Vectorizer API

A high-performance FastAPI service for converting text (especially log messages) into vector embeddings using the Sentence Transformers library.

Overview

This service provides a REST API endpoint that transforms text into dense vector representations using the all-MiniLM-L6-v2 model. It's optimized for log processing and analysis workflows where semantic similarity and clustering of text data is needed.

Purpose & Use Case

This vectorizer is designed to support log anomaly detection and similarity analysis workflows by:

🔍 Anomaly Detection Pipeline:

Vectorize logs → Convert log messages into 384-dimensional embeddings
Store in Elasticsearch → Index vectors using Elasticsearch's dense vector fields
Detect anomalies → Use vector similarity to identify unusual log patterns
Find similar logs → Query for logs with similar semantic meaning

🎯 Key Benefits:

Semantic Understanding: Goes beyond keyword matching to understand log meaning
Pattern Recognition: Identifies anomalous behavior even with different wording
Similarity Search: Find related issues across different log formats
Scalable Processing: High-throughput vectorization for large log volumes

📊 Integration with Elasticsearch:

PUT /logs
{
  "mappings": {
    "properties": {
      "message": {"type": "text"},
      "vector": {"type": "dense_vector", "dims": 384},
      "timestamp": {"type": "date"}
    }
  }
}

Features

⚡ High Performance: ~78 RPS sustained throughput with ~129ms response times
🐳 Docker Ready: Containerized with Docker Compose
🔄 Auto-restart: Production-ready with automatic container restart and health checks
📊 Consistent Latency: 95% of requests complete within 162ms
🛡️ Reliable: Zero failed requests in extensive load testing
🏥 Health Monitoring: Built-in /healthz endpoint for load balancers

Quick Start

Using Docker Compose (Recommended)

Clone and start the service:

git clone https://github.com/scott-hiemstra/vectorizer.git
cd vectorizer
docker compose up -d

Test the API:

curl -X POST "http://localhost:8000/vectorize" \
     -H "Content-Type: application/json" \
     -d '{"text": "Database connection timeout - retrying"}'

Manual Setup

Install dependencies:

pip install -r requirements.txt

Run the service:

uvicorn main:app --host 0.0.0.0 --port 8000

API Reference

POST `/vectorize`

Converts input text into a vector embedding.

Request Body:

{
  "text": "Your text to vectorize here"
}

Response:

{
  "vector": [0.1234, -0.5678, 0.9012, ...]
}

GET `/healthz`

Health check endpoint for monitoring and load balancers.

Response (Healthy):

{
  "status": "healthy",
  "model": "all-MiniLM-L6-v2"
}

Response (Unhealthy):

{
  "status": "unhealthy",
  "reason": "Model not loaded"
}

Returns HTTP 503 when unhealthy

GET `/metrics`

Prometheus metrics endpoint for monitoring and observability.

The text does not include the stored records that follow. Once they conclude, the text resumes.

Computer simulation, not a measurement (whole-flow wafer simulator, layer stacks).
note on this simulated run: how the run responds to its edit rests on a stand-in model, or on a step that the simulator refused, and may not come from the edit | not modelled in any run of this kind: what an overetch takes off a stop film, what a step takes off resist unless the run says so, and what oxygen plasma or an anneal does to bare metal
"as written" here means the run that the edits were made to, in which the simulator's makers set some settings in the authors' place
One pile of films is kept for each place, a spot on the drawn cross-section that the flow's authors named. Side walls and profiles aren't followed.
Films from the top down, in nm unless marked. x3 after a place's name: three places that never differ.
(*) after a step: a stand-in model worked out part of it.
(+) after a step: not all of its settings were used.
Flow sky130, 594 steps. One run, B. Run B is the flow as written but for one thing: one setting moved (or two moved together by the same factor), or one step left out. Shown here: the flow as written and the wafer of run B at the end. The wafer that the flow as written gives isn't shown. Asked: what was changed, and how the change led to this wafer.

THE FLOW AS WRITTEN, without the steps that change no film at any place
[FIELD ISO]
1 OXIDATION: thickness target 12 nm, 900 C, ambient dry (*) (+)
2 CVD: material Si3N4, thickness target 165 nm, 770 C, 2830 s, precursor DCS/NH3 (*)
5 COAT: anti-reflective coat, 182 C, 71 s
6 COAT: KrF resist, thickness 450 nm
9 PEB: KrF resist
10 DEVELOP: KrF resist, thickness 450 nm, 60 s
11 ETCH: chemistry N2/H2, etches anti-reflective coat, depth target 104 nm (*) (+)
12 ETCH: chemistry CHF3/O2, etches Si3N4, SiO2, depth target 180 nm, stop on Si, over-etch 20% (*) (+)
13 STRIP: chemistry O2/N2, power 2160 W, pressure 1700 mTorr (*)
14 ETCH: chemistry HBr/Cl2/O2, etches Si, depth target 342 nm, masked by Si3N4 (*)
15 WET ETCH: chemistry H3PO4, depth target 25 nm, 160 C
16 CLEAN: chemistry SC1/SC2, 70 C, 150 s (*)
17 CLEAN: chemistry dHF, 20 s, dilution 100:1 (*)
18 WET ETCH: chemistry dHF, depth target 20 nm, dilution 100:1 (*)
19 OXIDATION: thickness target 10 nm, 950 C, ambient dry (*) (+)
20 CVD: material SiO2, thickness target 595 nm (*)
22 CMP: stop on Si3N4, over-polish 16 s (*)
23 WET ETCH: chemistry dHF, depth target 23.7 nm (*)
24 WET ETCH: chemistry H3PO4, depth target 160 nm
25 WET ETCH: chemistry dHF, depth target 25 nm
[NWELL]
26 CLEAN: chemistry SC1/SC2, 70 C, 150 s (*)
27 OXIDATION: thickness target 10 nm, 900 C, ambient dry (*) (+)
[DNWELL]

Response: Prometheus-formatted metrics including:

vectorizer_requests_total - Total request count by method, endpoint, and status
vectorizer_request_duration_seconds - Request latency histogram
vectorizer_encode_duration_seconds - Time spent in model encoding
vectorizer_active_requests - Current number of active requests
vectorizer_model_loaded - Model status (1=loaded, 0=not loaded)
vectorizer_text_length_chars - Input text length distribution

Example Usage:

# Error log
curl -X POST "http://localhost:8000/vectorize" \
     -H "Content-Type: application/json" \
     -d '{"text": "2024-10-10 14:32:15 ERROR Database connection timeout"}'

# Info log  
curl -X POST "http://localhost:8000/vectorize" \
     -H "Content-Type: application/json" \
     -d '{"text": "2024-10-10 14:33:01 INFO User login successful"}'

# Health check
curl http://localhost:8000/healthz

# Prometheus metrics
curl http://localhost:8000/metrics

Performance

Based on load testing with Apache Bench on Intel i7-1165G7 (4 cores, 8 threads) with 32GB RAM:

Short Text Performance (typical log messages)

Concurrency	RPS	Avg Response Time	95th Percentile	Test Size	Notes
10	94	106ms	124ms	1,000 req	Optimal for short text
20	102	195ms	276ms	5,000 req	Sustained performance

Long Text Performance (detailed logs, stack traces)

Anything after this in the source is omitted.